January 08, 2006

Truth in Advertising

[From here via T19]

Posted by Clifton at January 8, 2006 08:48 PM | TrackBack
Comments

Just some ongoing debate that I thought I would ask of you. Did the Apostles expect the return of christ in thier lifetime? We have been having a literal/figurative discussion all week. I appreciate your opinion so I thought I would ask?
best regards

Posted by: Glen at January 8, 2006 09:10 PM

Uh, Glen, did you like the ad? Just asking. I think it should run at halftime during the Super Bowl, myself...just before the Playmate of the Year introduces the Stones.

Posted by: Scott Walker at January 8, 2006 10:48 PM

Glen,

I'm sure Cliff is compiling a seventy page post in response to your question, but I believe a fair answer to your question is: They probably hoped for it, but clearly they prepared for it not happening.

Textually, it's difficult not to read St. Paul as believing he was living literally at "the end of history", though it seems unclear how close to that "end" he himself would have believed. There has been an old dusty thesis floating around for awhile now that asserts the Book of Revelation is a response to the failed hopes of the Apostle's generation for Christ's return. It instead sets the end times off in a distant future to respond to the fact Christ obviously hadn't come back in the first generation. That thesis is marred considerably by the most recent efforts to date the book which would place it being written in the 70's (as opposed to the tradition dating in the 90's around the time St. John wrote his Gospel).

It goes without saying that the Church continued on after the Apostles and that what they had instituted was clearly meant to grow and last. Otherwise, Christianity would have been abandoned rather quickly as are most millennial movements whose predictions of "the end" doesn't manifest itself. It's important to note that in none of the Epistles is a date set for the return of Christ. There is, to be sure, a constant call for people to be aware of His return, but I am unconvinced why we should read this as not being a Heavenly call meant to transcend the ages of the world.

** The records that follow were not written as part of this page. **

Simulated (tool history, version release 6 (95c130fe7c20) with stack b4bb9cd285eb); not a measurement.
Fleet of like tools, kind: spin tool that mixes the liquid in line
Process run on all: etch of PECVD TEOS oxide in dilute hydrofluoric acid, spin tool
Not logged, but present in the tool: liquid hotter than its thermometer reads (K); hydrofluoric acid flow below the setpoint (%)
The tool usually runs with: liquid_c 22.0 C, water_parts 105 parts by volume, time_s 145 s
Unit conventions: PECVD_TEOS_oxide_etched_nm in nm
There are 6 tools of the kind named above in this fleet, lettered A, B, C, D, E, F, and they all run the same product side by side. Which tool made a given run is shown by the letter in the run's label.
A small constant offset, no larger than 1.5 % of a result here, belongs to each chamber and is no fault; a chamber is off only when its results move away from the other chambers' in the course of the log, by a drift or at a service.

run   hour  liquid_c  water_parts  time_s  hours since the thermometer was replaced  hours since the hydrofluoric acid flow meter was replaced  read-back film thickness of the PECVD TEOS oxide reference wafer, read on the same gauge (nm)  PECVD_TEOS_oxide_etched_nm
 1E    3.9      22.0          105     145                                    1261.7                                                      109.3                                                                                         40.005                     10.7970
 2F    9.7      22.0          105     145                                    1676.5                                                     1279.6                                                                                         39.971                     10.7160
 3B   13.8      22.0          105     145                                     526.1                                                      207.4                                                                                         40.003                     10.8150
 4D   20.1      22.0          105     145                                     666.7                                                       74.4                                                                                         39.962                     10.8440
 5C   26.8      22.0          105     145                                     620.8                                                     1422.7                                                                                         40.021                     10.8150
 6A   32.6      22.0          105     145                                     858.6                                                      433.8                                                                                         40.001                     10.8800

It seems reasonable that in the midst of persecution and other roadblocks the Apostles faced (as detailed in the Book of Acts and elsewhere), they no doubt longed for the return of Christ, but it did not stop them in their mission. That all but John saw a martyr's death persuades me that up until the end--whether Christ had returned or not--they were wholly dedicated to His Message and their work at "making disciples of all nations."